Financial Markets Interconnection
Today’s financial markets move in a correlated manner, making it difficult for traders to interpret them. Forex trading is no exception.
Stiff competition among Forex brokers led to deviations from the classic offering. As such, besides the standard currency pairs, Forex brokers now offer the possibility to trade stock indices, precious metals (gold, silver, etc.), oil, and so on.
The CFD’s (Contracts for Difference) gave traders access to a plethora of different markets. Suddenly, the same principles used in Forex trading could be applied in trading other financial instruments.
But this is both a blessing and a course. Or, a double sword edge for the trader.
On the one hand, having access to multiple markets from the same trading account is a great thing. Traders have the opportunity to hedge a position against another, a market against another, and take advantage of all the different correlations out there.
Moreover, accessing everything from the same trading account results in saving fees and commission from operating multiple trading accounts with different brokers.

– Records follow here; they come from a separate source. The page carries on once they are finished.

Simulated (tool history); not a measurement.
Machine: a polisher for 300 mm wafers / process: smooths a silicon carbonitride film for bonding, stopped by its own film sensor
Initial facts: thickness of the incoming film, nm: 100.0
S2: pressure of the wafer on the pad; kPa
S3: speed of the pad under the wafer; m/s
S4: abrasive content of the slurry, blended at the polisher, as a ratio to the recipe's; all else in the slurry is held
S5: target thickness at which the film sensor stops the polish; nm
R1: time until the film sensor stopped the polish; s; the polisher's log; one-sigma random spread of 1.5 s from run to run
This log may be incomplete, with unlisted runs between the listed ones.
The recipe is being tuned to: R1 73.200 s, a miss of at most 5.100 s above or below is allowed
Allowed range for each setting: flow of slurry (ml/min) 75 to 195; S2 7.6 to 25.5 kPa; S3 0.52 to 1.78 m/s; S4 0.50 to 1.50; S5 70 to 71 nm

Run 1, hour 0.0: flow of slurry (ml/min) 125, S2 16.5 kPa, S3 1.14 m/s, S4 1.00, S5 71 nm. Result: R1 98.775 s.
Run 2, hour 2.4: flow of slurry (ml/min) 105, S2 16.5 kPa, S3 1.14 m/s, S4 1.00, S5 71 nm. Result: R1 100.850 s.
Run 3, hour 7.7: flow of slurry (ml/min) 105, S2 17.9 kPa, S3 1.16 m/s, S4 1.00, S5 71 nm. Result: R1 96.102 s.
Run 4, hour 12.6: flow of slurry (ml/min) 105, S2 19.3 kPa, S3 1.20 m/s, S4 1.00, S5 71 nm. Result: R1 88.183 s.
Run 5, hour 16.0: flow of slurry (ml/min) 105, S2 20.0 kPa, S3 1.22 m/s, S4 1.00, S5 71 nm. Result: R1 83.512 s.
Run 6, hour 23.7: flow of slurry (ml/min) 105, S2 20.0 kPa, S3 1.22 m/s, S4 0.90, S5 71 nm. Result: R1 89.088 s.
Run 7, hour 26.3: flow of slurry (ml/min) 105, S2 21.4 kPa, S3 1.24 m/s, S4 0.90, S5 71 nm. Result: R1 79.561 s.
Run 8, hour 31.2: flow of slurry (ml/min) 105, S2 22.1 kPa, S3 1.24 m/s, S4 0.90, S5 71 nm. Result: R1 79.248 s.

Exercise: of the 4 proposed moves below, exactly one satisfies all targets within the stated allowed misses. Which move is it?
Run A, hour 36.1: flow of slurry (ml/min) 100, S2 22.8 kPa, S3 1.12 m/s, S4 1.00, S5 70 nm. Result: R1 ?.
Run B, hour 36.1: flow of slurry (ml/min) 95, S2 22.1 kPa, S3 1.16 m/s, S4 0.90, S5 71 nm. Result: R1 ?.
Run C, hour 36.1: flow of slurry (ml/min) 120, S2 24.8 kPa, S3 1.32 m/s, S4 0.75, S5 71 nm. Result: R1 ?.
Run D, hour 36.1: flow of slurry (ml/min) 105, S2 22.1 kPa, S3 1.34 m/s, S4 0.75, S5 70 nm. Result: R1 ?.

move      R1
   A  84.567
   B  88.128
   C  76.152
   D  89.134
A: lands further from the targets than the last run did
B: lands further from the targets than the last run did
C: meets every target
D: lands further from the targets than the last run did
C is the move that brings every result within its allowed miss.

On the negative side, each market is different. It moves on various inputs and can’t be traded using the same strategy.
Retail traders do use the same strategy as they mostly follow a technical analysis setup. However, markets like commodities, for example, depend heavily on disruptions in supply and demand chain, which will have repercussions in how the price moves.
Let us just consider the following: the liquidity and size in Forex trading has no match in other markets. Hence, Forex is the one true market that doesn’t move on one single input, as others do. Therefore, using the same trading strategy on different markets is subject to errors.
Why Are Financial Markets Interconnected?
Believe it or not, this is a subject of concern for regulators and financial institutions around the world. Called market interconnectedness, it refers to the growing correlation degree between various financial assets.
Many factors contribute to the growing relationship between different financial markets and products. And if you doubt the phenomena, just watch what happens when a vital piece of economic data comes out.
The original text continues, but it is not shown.